Earlier this week, the Historic Brass Conference presented a virtual conference that was organized by Sandy Coffin, an American trumpeter and copyeditor, getting her doctorate in Scotland. The theme was “Pond Life: Crosscurrents over the Atlantic.” Over three days there were 21 presentations, a keynote address, a memorial session, an award ceremony, and a live performance.
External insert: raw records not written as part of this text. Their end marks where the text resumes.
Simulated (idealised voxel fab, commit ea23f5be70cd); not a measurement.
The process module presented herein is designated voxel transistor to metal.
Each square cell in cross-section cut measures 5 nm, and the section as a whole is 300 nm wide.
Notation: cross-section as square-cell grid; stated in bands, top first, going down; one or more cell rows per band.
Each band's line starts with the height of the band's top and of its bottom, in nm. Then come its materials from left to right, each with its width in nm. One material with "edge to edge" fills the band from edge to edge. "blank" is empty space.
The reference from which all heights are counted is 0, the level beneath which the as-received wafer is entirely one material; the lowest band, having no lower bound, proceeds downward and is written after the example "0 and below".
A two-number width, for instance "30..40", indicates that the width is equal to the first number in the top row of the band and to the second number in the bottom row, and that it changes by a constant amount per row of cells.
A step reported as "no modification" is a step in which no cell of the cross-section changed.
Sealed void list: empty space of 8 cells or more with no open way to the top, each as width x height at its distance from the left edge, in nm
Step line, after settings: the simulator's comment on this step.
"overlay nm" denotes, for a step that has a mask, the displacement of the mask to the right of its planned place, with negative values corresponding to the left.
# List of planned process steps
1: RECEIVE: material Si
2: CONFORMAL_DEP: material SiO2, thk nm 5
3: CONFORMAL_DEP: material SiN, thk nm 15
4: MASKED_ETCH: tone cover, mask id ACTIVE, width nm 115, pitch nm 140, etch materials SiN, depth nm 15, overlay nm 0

Sandy Coffin hosted the Zoom conference on her computer while streaming the pre-recorded presentation videos. Although I am now the Vice President/President-elect of the HBS, my job was pretty easy. I watched all the presentations on Zoom and followed the chats. I was a “moderator,” along with two others–Joanna Hersey, the HBS Secretary, and professor of tuba at University of North Carolina at Pembroke, and John Wallace, professor emeritus at the Royal Conservatoire of Scotland and a great trumpet/cornet player.
Most presentations lasted about 20 minutes with about 10 minutes of live discussion with the presenter. I would be “spotlighted” with the person who just presented, and I would ask questions that came up in the chat from the viewers. If there were no questions, then I would pose a question of my own. This was a little daunting, because I almost always needed to fill in some time with a question of my own, but I enjoyed the the “hands on” experience of watching the presentations and coming up with good questions.
For this conference, thanks go to: Sandy Coffin, John Wallace, Clair Tomalin (video editing), Sarah Deters at St Cecilia’s Hall for donating the space an ad coordinating everything on site, and the New York State Council on the Arts (funding support), Bryan Proksch for website posting, HBS President Jeff Nussbaum and Bradley Strauchen.
Here are some of my favorite highlights from the conference:
- Learning about the significant contributions to horn playing over the last three hundred years by people of color
- How the horn of Mozart’s horn soloist, Josef Leutgeb, probably sounded (focused and articulate)
- I learned what the alto, tenor and bass versions of the cornet sound like, and that a cornet quartet is probably the most beautiful and homogenous-sounding brass groups
- I learned that there were hundreds of pieces (especially waltzes) written specifically for keyed trumpet.
- That the natural baroque trumpet can correct intonation in other historically-possible ways than lip-bending by use of a slide, mutes, hand-stopping
- That historic brass instruments can improvise and jam spontaneously (the HBS now has a jazz theme song, by the way)
- How significant British jazz was during the 20th century
- Several digital (and non-digital) places to look for historic literature
- How Herbert Barr and George Eskdale became the two pillars of British orchestral trumpet schools (and how the brass band tradition became an important contribution to the style)
- How the traditional Swedish cornets look (rotary instruments with very little bell flare) and sound (gorgeously mellow). Bonus: the A-flat piccolo Swedish cornet is the most beautiful-sounding piccolo brass instrument ever
- I learned that J.F. Bellon wrote the first brass quintets from 1848-50 and that A. Mimart’s quintets was right behind
- That New Zealand composer, Douglas Lilburn wrote an amazing brass quartet in 1957 (specifying C trumpet, not B-flat!)